At CAST 2018, Ashley Hunsberger and I paired up to facilitate an all-day workshop 2018 called “The Whole Team Approach to Testing in Continuous Delivery”. A large part of the day was devoted to learning about deployment pipelines. For those of you who couldn't attend the live version, you can find the slides here. Continue reading below for an introduction to why deployment pipelines are vital to successful continuous delivery, and a fun exercise your team can use to improve your own pipeline.
Continuous delivery - scary?
Continuous delivery (CD) lets us deliver new value to production safely, quickly and sustainably (to paraphrase Jez Humble). Each new commit to our code base trunk or master is independently verified as a deployable release candidate. We can deliver frequently, which means the changes are small, reducing the risk of problems.

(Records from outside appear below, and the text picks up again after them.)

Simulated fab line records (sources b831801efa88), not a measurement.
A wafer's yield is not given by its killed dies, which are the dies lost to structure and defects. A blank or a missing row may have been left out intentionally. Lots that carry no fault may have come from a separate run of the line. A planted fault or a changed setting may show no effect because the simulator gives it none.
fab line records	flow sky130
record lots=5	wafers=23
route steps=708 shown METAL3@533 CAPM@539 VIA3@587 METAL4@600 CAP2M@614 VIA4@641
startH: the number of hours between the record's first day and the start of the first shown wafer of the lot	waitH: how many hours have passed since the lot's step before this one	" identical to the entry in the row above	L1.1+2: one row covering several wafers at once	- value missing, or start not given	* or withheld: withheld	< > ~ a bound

Still, CD can seem like a scary proposition. In the old waterfall days, we didn’t have enough time to complete all the testing activities we wanted. Agile development enabled more bi-weekly or weekly releases, and brought up new testing challenges. And now, how can testing possibly keep up with continuous delivery? How can we feel confident about each release, from a testing/customer support perspective?
Following the principles of continuous delivery helps us build confidence in our deployments. Following modern testing principles can give us even more confidence. When the whole team takes responsibility for building quality into the product and continually improving how we work, we (and our customers) realize the benefits of CD.
This is a huge topic, but let’s look at two key factors for success with CD. Obviously, we need adequate automated regression test coverage to make sure that the things our customers really need are still working. That’s not new. And, it isn’t a complete safety net. We can have great automated regression test coverage, do thorough exploratory testing, verify performance, and all the other many types of testing before we release to production, although we are doing that in test environments. We know that behavior is likely to be different and unexpected in production.
So what is new? Today, we have the ability to capture and analyze all kinds of data (and huge amounts of it) about production use and immediately detect any errors that occur. This is important, but it’s not that helpful unless we can quickly and reliably deploy fixes to production. And to do that, we need a fast, reliable deploy pipeline.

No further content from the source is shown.